Before you determine the big data sample size that makes sense with your company's goals, you need to get rid of the "junk" data. The trick is making sure you don't exclude valuable data.
"Casting your net" is one of the operative acts of big data gathering that enterprises engage in. Why? To assure that their sample is the correct size (particularly, large enough) of big data that they are drawing from for purposes of analysis and actionable conclusions.
Sizing the net for the optimum big data "catch" isn't easy. To do this, organizations have to make the correct calls on which big data is "junk" and therefore, excludable, and which big data has the potential to contribute to analysis — and answers — for the looming questions that the business wants to answer.
Let's talk about getting rid of the junk first.
In 2011, when the term big data began to take off, Walmart was already feeding its databases more than one million customer transactions per hour for a total of 2.5 petabytes of data, which was 167 times the total amount of data in the books in the US Library of Congress. Projections for internet traffic at that time were showing that cyberdata flows would exceed 667 exabytes by 2013; EMC now estimates that the growth of big data alone between 2009 and 2020 will be 45x. These burgeoning data stores are impacting data center storage, policies for keeping data under management, and database architectures and information processing. When this data comes in "unrefined" (i.e., unfiltered), there is real risk that you are committing your storage, database, and processing resources to a lot of useless data. This is why many companies in their big data initiatives seek out vendors or develop their own strategies for sifting out "junk" data before they commit the refined data product to database, storage, and processing resources.
The danger is that you exclude data that could be valuable — if you only knew how to exploit it! This takes us to a discussion of an all-inclusive big data approach that virtually excludes nothing. Natural intelligence applications that look at all data in an associative manner that mimics how the human brain associates data and then assimilates it are a prime example.

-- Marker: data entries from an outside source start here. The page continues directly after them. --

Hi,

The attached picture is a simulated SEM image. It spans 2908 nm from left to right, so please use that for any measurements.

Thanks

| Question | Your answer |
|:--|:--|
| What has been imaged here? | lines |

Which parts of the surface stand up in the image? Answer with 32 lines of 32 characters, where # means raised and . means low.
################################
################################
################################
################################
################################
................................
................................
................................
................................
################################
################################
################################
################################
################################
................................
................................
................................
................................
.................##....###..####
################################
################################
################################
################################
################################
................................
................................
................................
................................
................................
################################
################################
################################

Last week, I spoke with Ian Hersey, the chief product officer for Saffron Technology, which provides a cognitive computing platform for the Internet of Things. This platform is capable of cognitive thinking that emulates the associative functions of the human brain. "Like the human brain, we look at all the data, and we connect and index it at the entity level," said Hersey. "Through algorithms that emulate human thought association, we discover patterns in this data." The detection of similarities and patterns between the data is what enables the intelligence engine to learn from the data and to generate conclusions based upon what it has learned. Because no data is left behind, there is less chance to exclude data that seemingly isn't relevant but could turn out to be relevant later in analysis.
Filtered vs. non-filtered big data represent two approaches that enterprises can take in their big data harvesting. It's critical for enterprises to determine the appropriate degree of filtering for their big data needs in order to assure that the sample sizes of big data they collect are tuned to the task of what they need to analyze.
A good analogy is setting the aperture on a camera. How wide do you need to make the lens to assure that the data sheds the correct amount of light on the set of business problems you want to solve?
Every business has its own big data aims, so there is no one best practice, except to say that if "setting the lens" or determining how wide you are going to "cast your net" isn't an upfront strategic exercise, you could be missing the boat on your big data investment.